Quadruple Sighting!
OK, this is not going to be a blog exclusively about herons, but I was gifted with the sight of four of them this morning!
First, I'm standing on the dock, amused by a small fish that is following a turtle through a mucky maze of algae. The turtle turns right, the fish follows. This cracks me up. I watch them for a few minutes, then quietly sit down, hoping not to send them scurrying into the depths. This is when I spot the first heron, flying low over the water. She may have been watching me, watching them.
Next, I spy heron #2. I can't see her feet; she's over there in the tangle of fallen trees, so she could be standing either in the water or on a tree trunk. She is a soft gray, just like the bleached wood in the early morning sun. She hangs out for a while then alights, meeting another heron (heron #1?) mid-flight. The two of them disappear around the bend.
I'm wondering how these turtles suspend themselves in the water the way they do --heads poking up, looking intently, shells hanging at maybe a 45 degree angle below the surface. Motionless. No paddling to keep them afloat. Must be something with their breathing. Pathetically, I know I'll be looking this up.
My gaze wanders along the shoreline. And there's another one. Standing in deep water. It almost looks like she's floating, like a goose or duck. But no, she's still as a statue, only accasionally turning her long beak this way or that. She doesn't seem to be hunting. Just surveying her territiory. Eventually she takes flight too, landing in someone's back yard, as far as I can tell, under a big weeping willow.
So that's my signal to leave. Further along my route is the Highland Street pond and from across the street, between branches, I see something out of the ordinary in the grasses sprouting up along its edges. I cross over, keeping behind a tree so as not to disturb. Another heron! This beauty is large, very tall, perhaps a male? From this vantage point, much closer than my spot at the dock, I can see the powerful yellow beak, the long neck, the individual slate-blue feathers of his folded wings.

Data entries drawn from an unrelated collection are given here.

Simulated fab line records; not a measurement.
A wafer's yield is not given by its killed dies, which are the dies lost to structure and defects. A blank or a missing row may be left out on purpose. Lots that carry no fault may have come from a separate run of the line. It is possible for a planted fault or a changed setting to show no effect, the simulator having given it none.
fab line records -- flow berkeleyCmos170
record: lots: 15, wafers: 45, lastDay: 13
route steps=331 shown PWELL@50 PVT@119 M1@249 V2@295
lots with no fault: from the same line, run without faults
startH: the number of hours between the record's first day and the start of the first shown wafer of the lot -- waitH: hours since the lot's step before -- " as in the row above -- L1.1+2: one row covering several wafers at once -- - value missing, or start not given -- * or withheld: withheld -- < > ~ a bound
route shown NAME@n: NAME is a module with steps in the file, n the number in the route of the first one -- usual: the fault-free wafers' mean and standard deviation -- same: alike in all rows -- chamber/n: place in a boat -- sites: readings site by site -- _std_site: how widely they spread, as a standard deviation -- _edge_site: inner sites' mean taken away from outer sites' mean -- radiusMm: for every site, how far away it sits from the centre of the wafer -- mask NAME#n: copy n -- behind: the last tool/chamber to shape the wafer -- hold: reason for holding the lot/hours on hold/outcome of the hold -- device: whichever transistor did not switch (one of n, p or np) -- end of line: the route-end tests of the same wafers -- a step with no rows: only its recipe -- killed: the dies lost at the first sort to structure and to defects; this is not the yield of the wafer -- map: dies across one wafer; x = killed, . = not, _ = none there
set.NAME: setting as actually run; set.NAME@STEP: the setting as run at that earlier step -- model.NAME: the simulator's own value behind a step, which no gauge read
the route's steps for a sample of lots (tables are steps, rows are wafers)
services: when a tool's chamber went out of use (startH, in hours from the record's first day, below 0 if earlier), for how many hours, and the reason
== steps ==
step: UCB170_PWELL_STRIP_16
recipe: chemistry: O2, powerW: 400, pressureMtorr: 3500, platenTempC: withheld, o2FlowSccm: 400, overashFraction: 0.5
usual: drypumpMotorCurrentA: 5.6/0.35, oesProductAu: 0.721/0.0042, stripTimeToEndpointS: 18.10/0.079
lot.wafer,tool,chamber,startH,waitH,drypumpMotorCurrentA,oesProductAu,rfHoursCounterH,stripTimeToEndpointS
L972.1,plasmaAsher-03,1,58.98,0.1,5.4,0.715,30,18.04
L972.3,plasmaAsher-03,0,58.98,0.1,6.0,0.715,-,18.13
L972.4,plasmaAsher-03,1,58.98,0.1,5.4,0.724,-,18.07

I'm regarding him wondering if he's aware that I'm there. Ha! I lift one foot, and he's off. I hadn't even taken a step! Huge wingspan lifting him off onto the shadowy treetops.
Maybe it's the full moon, maybe it's the turn of the earth toward fall. But the herons are out, just like we are, soaking up these precious summer days. I don't know why I'm so fascinated by these creatures except that they're so unusual, and they woke me up to the rhythms of the earth and the value of aligning with them. Learning about these cycles, how the ancient cultures all over the world honored them, somehow brings order and meaning -- and aren't we all longing for that?
Joining the rhythm of the universe pulls one into the flow of something greater than our daily list of things to do. It offers lessons in how to be in the tumult of the troubling times we live in.
An hour with the herons somehow brings healing. Breathing deeply, (like those turtles?!) I bring newly-regained peace and perspective into my busy day.